Peter Gabriel + 46 Piece Orchestra = Surprisingly Dull Listening Experience
Just a few hours ago Rolling Stone launched a free stream of Peter Gabriel's latest, Live Blood, which doesn't officially come out until next week. The album, recorded live at London's Hammersmith Apollo last March, is a sprawling double-disc opportunity for the legendary songwriter to preen in front of a live audience. These arrangements of songs from 2011's New Blood and 2010's Scratch My Back, with the added "benefit" of a 46-piece orchestra, prove to be a case-study in overindulgence.
The real issue with Live Blood is that we've heard the material before. These arrangements are not significant improvements on the re-imaginings we've already heard on his two most recent albums. Set the gigantic orchestra aside and there's little left but a bloated money grab.
It isn't even particularly relevant as a live album, since we already have Peter Gabriel Plays Live, which showcases his music when in his touring prime. That double LP remains among the best rock recordings ever put to vinyl. Live Blood, however, leaves the most energetic songs for the end, to be heard only by the most ardent fans. "Apres Moi," his Regina Spektor cover, hints of the raw power the orchestra could provide. But it isn't until we reach "Red Rain," "Solsbury Hill" and "In Your Eyes" near the end of the second disc that the album comes anywhere near success.

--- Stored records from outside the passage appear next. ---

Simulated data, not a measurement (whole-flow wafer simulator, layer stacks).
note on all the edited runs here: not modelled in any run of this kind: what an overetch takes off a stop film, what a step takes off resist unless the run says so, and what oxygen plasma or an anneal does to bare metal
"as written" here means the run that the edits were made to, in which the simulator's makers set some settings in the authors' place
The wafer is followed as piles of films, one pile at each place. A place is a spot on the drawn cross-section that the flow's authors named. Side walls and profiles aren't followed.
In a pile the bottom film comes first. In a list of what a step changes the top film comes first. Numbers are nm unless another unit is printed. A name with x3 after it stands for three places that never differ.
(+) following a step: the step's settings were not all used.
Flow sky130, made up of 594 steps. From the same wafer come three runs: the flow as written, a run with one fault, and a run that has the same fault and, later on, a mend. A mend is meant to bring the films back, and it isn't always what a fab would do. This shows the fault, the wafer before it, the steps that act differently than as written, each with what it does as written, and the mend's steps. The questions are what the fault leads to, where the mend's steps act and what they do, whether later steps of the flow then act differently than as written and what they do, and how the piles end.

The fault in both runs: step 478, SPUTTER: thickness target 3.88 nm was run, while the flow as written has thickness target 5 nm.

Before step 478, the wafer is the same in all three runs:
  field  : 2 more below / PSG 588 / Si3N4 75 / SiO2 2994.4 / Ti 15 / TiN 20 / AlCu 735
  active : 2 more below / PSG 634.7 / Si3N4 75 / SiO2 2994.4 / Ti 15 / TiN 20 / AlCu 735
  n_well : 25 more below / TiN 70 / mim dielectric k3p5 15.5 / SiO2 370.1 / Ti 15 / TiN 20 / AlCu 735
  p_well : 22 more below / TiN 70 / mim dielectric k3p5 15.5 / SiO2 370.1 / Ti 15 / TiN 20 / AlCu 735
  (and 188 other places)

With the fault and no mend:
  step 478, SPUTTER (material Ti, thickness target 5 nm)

Perhaps it is time for Peter Gabriel to put aside his greatest hits and get to work on a proper follow-up to 2002's Up, his most recent stab at new material. These orchestral indulgences only back up the theory that the living legend hasn't done anything of consequence since 1986's So. Long-time fans will know that isn't the case. Still, it's a shame to see someone with such untapped potential to innovate choosing merely to tread water. When an artist can't let go of his past, he's doomed to forever miss out on the future.